A common argument against the coherence of omnipotence is the famous ‘Can God create a stone so big even He can’t lift it?’. The aim of this type of argument is to demonstrate how omnipotence is an incoherent notion, and if it can be shown that this property of God is internally contradictory, then God cannot possibly be omnipotent. It seems to me like many arguments brought forth and settled long ago tend to somehow come back and trickle down to the masses and are resurrected among popularizers and polemicists (hear that Existential Blues?).
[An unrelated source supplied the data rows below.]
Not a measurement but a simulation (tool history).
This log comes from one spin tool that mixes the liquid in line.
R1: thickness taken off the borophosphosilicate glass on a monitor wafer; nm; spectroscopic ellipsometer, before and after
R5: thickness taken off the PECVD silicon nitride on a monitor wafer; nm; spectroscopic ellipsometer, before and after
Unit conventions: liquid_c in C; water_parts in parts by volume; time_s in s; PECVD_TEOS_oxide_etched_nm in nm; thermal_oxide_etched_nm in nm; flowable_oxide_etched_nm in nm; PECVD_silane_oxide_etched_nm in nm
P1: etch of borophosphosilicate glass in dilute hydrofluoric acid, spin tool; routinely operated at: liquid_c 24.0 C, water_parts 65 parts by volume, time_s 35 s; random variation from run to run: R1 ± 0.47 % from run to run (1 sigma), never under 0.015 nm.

So, in the interest of hopefully putting a stop to this silly line of argumentation and hopefully encouraging people to dig a little deeper into these topics, I’m going to attempt to show why this argument fails.
The traditional argument goes something like this:
1) Either X can create a stone that X cannot lift, or X cannot create a stone that X cannot lift

2)If X can create a Stone that X cannot lift, then necessarily, there is at least one task that X cannot perform (namely, lift the stone in question)

3)If X cannot create a stone that X cannot lift, then necessarily, there is at least one act that X cannot perform (namely, create the stone in question).

4)Hence, there is at least one task that X cannot perform.

5)If X is an omnipotent being, then X can perform any task.

6)Therefore, X is not omnipotent.

Now, a little background to the concept of omnipotence is necessary. Starting with Aquinas, an attempt to explain what the notion of omnipotence really meant was put forth. To Aquinas, and many philosophers/theologians since him, the concept of omnipotence has traditionally been defined as the ability to do all things logically possible. What logical possibility entails is simply anything that is not internally incoherent. In its logical form, an internally incoherent/contradictory statement would state something along the lines of ‘P and simultaneously not P’; or something being the case and not being the case at the same time.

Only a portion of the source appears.